Jewish sources reportedly know of many more Jews seeking exit permits who have been denied them. These sources refuse to regard the recent granting of visas a new trend but claim that Soviet authorities simply want to “get rid” of Jewish activists who sign petitions and try to enlist world opinion in their cause. (In New York last week, the Lubavitcher Rebbe, Rabbi Menachem M. Schneerson, claimed that anti-Soviet demonstrations by Jews in the U.S. and elsewhere were counter-productive and in fact jeopardized the departure of 100 Russian-Jewish families who had already been promised visas. Addressing 3000 of his followers in Yiddish, Rabbi Schneerson said he had privately warned the organizers of anti-Soviet demonstrations “against acts which do more harm than good.” He said the organizers “knew that 100 families had been about to leave the Soviet Union. In fact all arrangements had been made for their visas and departures. I begged…(them) not to do anything at the time….I sometimes think that they would be prepared to sacrifice three million Jews in order to make their point over here. Now these families are being harassed in the Soviet Union because they, or some of them, are suspected of collusion with those who organize demonstrations in the West,” Rabbi Schneerson said.)

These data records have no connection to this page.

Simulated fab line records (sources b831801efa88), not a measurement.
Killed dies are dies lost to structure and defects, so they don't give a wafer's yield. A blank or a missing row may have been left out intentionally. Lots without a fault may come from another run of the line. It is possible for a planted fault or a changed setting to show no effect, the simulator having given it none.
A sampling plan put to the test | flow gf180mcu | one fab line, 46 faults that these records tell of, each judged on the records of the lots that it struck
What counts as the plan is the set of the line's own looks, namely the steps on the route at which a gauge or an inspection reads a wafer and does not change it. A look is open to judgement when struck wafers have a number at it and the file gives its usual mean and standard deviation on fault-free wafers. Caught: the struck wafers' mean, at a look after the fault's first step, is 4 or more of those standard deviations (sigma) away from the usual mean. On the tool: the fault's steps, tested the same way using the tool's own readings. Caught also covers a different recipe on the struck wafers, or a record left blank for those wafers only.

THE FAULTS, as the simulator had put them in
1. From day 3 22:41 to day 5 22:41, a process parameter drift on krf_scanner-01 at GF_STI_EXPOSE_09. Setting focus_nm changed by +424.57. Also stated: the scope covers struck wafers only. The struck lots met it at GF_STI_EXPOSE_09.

The convention last night was an emotional occasion, bringing together recent emigres from Russia and Israelis who came during the Czarist era. Among the latter were former Premier David Ben Gurion and Itzhak Tabenkin, of the Second Aliyah. Among the newcomers were Maj. Grischa Feigin, a former officer in the Soviet Army, who arrived in Israel last week. Feigin, an activist from Riga, was given an exit visa shortly after he was released from a mental home where he was confined briefly because he returned his World War II combat medals in protest against the Kremlin’s anti-Jewish policies. Another newcomer from Moscow was Boris Tsukerman, a scientist who arrived in Israel last month with his wife and two children. Premier Golda Meir embraced them both on the platform. She declared, “There is no force in the world, no government however cruel, that can deter Jews from coming to Israel if they wish to .” Absorption Minister Nathan Peled said there should be no difficulty in absorbing Russian Jews into Israel’s economy because most of them are well educated and come to Israel with skills and technical knowledge.